Saturday, June 02, 2007

Review: Pan's Labyrinth

A long time ago, in the underground realm, where there are no lies or pain, there lived a Princess who dreamed of the human world. She dreamed of blue skies, soft breeze, and sunshine. One day, eluding her keepers, the Princess escaped. Once outside, the brightness blinded her and erased every trace of the past from her memory. She forgot who she was and where she came from. Her body suffered cold, sickness, and pain. Eventually, she died. However, her father, the King, always knew that the Princess' soul would return, perhaps in another body, in another place, at another time.

And he would wait for her, until he drew his last breath, until the world stopped turning...

I watched Pan's Labyrinth knowing only that it won multiple Oscars (Best Cinematography, Best Art Direction and Best Make Up). And, that it was not a kid's movie and would be scary.

This movie was absolutely beautiful and its elements churned in our minds all night. I wish it were a book I had read first, since I find it easier to digest dark topics of fantasy and violence on page than on screen.

The story is elegantly made as it juxtaposes Facist Spain in 1944 with an escapist world of fairies and fauns. It is definitely violent and I shall admit to the blogosphere that I had the blanket over my head during some torture scenes and begged my husband to fast forward. Yet, it was the violence of the human world that was more horrifying than the mystical creatures. The true monsters were not imagined.

Ofelia, played by Ivana Baquero, was captivating. Her character was to be simple, but wise beyond her years. And, the young actress really brought this forth.

I loved Maribel Verdu who had played Luisa in "Y Tu Mama Tambien" (my review) and she was so powerful in this film.

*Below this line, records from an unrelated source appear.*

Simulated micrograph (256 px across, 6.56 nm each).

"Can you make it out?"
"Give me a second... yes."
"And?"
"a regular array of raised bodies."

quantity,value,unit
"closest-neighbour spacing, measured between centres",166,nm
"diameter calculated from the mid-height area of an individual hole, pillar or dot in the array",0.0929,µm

I had heard comedians asking what's up with the imagery of genitalia in the poster. After seeing the movie, there is a strong current of birth, death, and rebirth. All of these symbols tie together and they come in different ways. So, yes, it is quite obvious motif as she walks through channels, holes and other symbols of birthing.

There's another theme of trust in a time of war and fantasies. Who do you trust? Do you trust a mother to always be there for you? A husband? A doctor? A faun?
Can you trust a Princess to follow directions and not her natural impulses?

This movie takes magical elements "Harry Potter", the dark danger of "LOTR" and douses them with "The Diary of Anne Frank."